Telerik Mail Merge - Friendly Names (using RadRichTextBox)

I think i'm missing something obvious...
I'm using the Telerik Rad controls for WPF but i assume that the Rich text box uses some similar implementation for the mail merge functionality.
I want to have some friendly names on my mail merge fields. (namely spaces in the field names)
So i have a class for instance
Public Class someclass
{
<DisplayName("This is the complex description of the field")>
Public property thisfieldnamehasacomplexdescription as string
Public property anothercomplexfield as string
}
This is the only way i know to get "Friendly" names in the dropdown that is the mail merge.
So the two fields turn up okay as :
"This is the complex description of the field"
"anothercomplexfield"
but only anothercomplexfield actually populates with data when you do the merge.
Am i going to have to template the raddropdownbutton that holds the mail merge fields?
Is there an example of this somewhere?
Also a sub question. How do i add a scroll bar on these things?
(also i know this board is not a TELERIK specific board (duh!) but this might be useful to someone in the future. So i'll copy the answer i get from Telerik into here!
http://www.telerik.com/community/forums/wpf/richtextbox/558428-radrichtextbox-mailmerge---using-displayname-to-create-a-friendly-name-with-spaces.aspx )
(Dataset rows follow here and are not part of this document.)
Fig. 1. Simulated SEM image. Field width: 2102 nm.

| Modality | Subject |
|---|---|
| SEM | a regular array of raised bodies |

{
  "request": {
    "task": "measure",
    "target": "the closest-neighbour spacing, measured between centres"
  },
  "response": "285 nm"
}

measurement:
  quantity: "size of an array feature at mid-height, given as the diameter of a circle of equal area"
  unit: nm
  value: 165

This is what telerik gave me:
With the default MergeFields, it is not possible to change the display name fragment of the field in order to achieve a more friendly look. This should be possible if you implement a custom MergeField by deriving from the MergeField class. Here is a sample implementation that shows how this can be done:
public class CustomMergeField : MergeField
{
private const string CustomFieldName = "CustomField";
static CustomMergeField()
{
CodeBasedFieldFactory.RegisterFieldType(CustomMergeField.CustomFieldName, () => { return new CustomMergeField(); });
}
public override string FieldTypeName
{
get
{
return CustomMergeField.CustomFieldName;
}
}
public override Field CreateInstance()
{
return new CustomMergeField();
}
protected override DocumentFragment GetDisplayNameFragment()
{
return base.CreateFragmentFromText(string.Format(Field.DisplayNameFragmentFormat, this.GetFriendlyFieldName(this.PropertyPath)));
}
private string GetFriendlyFieldName(string fieldName)
{
int lettersInEnglishAlphabet = 26;
List<char> separators = new List<char>(lettersInEnglishAlphabet);
for (int i = 0; i < lettersInEnglishAlphabet; i++)
{
separators.Add((char)('A' + i));
}
StringBuilder newFieldName = new StringBuilder();
int previousIndex = 0;
for (int i = 1; i < fieldName.Length; i++)
{
if (separators.Contains(fieldName[i]))
{
if (previousIndex > 0)
{
newFieldName.Append(" ");
}
newFieldName.Append(fieldName.Substring(previousIndex, i - previousIndex));
previousIndex = i;
}
}
newFieldName.Append(" " + fieldName.Substring(previousIndex));
return newFieldName.ToString();
}
}
Note that the fragment that is shown when the DisplayMode is Code cannot be changed.
As for your other question, you can change the content of the dropdown button to show the friendly name of the fields and to include a scrollbar in the following way:
1. First, remove the binding of the button to the InsertMergeFieldEmptyCommand from XAML and give it a name (e.g. insertMergeField).
2. Next, add the following code in code-behind:
AddMergeFieldsInDropDownContent(this.insertMergeFieldButton);
private void AddMergeFieldsInDropDownContent(RadRibbonDropDownButton radRibbonDropDownButton)
{
Grid grid = new Grid();
grid.RowDefinitions.Add(new RowDefinition() { Height = new GridLength(100, GridUnitType.Pixel) });
ScrollViewer scrollViewer = new ScrollViewer();
scrollViewer.VerticalScrollBarVisibility = ScrollBarVisibility.Auto;
StackPanel stackPanel = new StackPanel();
foreach (string fieldName in this.editor.Document.MailMergeDataSource.GetColumnNames())
{
RadRibbonButton fieldButton = new RadRibbonButton()
{
Text = this.GetFriendlyFieldName(fieldName),
Size = ButtonSize.Medium,
HorizontalAlignment = HorizontalAlignment.Stretch,
HorizontalContentAlignment = HorizontalAlignment.Left
};
fieldButton.Command = this.editor.Commands.InsertFieldCommand;
fieldButton.CommandParameter = new MergeField() { PropertyPath = fieldName };
//or
//fieldButton.CommandParameter = new CustomMergeField() { PropertyPath = fieldName };
stackPanel.Children.Add(fieldButton);
}
stackPanel.HorizontalAlignment = System.Windows.HorizontalAlignment.Stretch;
scrollViewer.Content = stackPanel;
grid.Children.Add(scrollViewer);
radRibbonDropDownButton.DropDownContent = grid;
}
You can, of course optimize the code of the GetFriendlyName method and add it in a way that will be available by both classes.